A recent habit I’ve been trying to acquire is to lengthen and fully straighten both my legs during a tendu, jete, fondu (or rather, coming up from a fondu), grand battement… and pretty much all the time during ballet class.
A fully lengthened leg looks beautifully straight.
When I say, a straightened-leg … I’m referring to ballet standards here. Most non-dancers will agree that your leg is straight, when you’re standing or if you happened to lift one leg off the ground to show it to them. But that is not considered straight in ballet.
In ballet, a straightened leg requires strength and engagement from your leg muscles. It also looks very different.
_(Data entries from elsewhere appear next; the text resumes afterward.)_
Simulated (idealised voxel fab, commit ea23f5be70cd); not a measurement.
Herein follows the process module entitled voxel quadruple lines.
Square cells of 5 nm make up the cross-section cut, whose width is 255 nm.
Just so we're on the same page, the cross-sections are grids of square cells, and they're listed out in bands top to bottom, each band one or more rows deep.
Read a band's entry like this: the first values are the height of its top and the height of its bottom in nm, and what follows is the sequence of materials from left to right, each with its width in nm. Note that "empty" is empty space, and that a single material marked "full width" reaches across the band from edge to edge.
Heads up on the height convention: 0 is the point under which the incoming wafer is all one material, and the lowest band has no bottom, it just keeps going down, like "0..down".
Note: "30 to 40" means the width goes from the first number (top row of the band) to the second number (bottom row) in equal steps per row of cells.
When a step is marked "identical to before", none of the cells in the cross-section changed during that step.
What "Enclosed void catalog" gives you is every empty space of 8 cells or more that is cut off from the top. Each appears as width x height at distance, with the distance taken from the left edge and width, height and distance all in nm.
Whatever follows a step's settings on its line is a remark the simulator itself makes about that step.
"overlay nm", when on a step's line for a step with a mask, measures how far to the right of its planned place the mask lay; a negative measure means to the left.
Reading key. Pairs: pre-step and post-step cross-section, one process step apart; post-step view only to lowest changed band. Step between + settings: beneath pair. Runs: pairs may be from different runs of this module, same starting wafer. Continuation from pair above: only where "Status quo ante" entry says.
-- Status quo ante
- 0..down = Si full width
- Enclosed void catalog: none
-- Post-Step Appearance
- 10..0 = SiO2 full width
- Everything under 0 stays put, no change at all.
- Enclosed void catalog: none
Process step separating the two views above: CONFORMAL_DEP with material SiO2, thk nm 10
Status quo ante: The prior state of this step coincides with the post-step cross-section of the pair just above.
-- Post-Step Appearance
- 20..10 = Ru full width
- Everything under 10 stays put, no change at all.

Interestingly, a straight-looking (ballet) leg looks effortless. But unfortunately, the opposite is actually true. A straight looking leg has energy flowing through it and the muscles are fully engaged. It is just that in ballet, we use our muscles differently from body builders and weight lifters. We don’t grip the muscles, but we stretch them so that they look long and become lean. Thus, we don’t develop bulky muscles the way they do (of course, generally speaking. The way your muscles develop also depends on a number of factors such as muscle type, body type).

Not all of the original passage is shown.